Brewtown Politico

Carrying a little stick and speaking loudly in Milwaukee


Wisconsin Gov. Jim Doyle has proposed a series of election reforms following reports of voting irregularities after the 2004 election. The list of reforms follows:

  • An early voting option for all eligible voters;
  • Mandatory training for all poll workers;
  • An extensive outreach campaign to recruit more poll workers;
  • Mandatory training for all special registration deputies;
  • Prohibit voter drives from paying individuals on a per voter or quota system;
  • Uniform voter registration cards;
  • Allow eligible voters to register to vote when applying for or renewing a driver's license;
  • Require municipalities to develop Election Day plans designed to meet a 30-minute maximum waiting time at the polls;
  • Allow access to voter birth date information again to allow for better oversight, but prohibit the use or sale of such information for commercial purposes or the display of such information on the Internet;
  • Statewide, uniform poll hours;
  • Require a map to be displayed at every polling location, directing voters to their proper voting wards;
  • Merge the State Elections and Ethics Boards into a single independent agency; and
  • Require state legislative districts to be drawn by the non-partisan Legislative Reference Bureau, in order to ensure more competitive races.
These are all good ideas, many of them probably overdue. Hopefully, the Republican controlled legislature will have the good sense to pass a bill with these provisions in them, and send it on for the governor's signature.

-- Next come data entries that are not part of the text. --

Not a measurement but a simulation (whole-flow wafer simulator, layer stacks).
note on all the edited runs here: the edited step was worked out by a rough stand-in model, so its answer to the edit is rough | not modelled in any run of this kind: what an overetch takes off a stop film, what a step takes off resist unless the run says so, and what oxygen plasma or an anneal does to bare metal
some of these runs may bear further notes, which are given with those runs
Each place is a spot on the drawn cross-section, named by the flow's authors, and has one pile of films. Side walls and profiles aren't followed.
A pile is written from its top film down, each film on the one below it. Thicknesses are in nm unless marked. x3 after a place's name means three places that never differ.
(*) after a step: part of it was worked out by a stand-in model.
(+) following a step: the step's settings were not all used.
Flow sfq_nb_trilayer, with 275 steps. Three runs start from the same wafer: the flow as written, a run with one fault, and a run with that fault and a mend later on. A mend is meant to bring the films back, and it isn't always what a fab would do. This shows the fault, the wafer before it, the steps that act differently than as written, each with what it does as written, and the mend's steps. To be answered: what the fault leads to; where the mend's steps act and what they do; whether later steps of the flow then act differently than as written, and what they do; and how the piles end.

Critics of the plan will cite the fact that a photo ID requirement is not included in the plan. I am sympathetic to the arguments concerning the potential for voting fraud to occur, and agree in principle with the concept of a such a requirement. Therefore, I propose every person registering to vote in the state of Wisconsin be provided with a voter ID card. When I lived in Maryland, everyone got one in the mail when they registered (although it didn't include a photo), and brought it with them when they voted.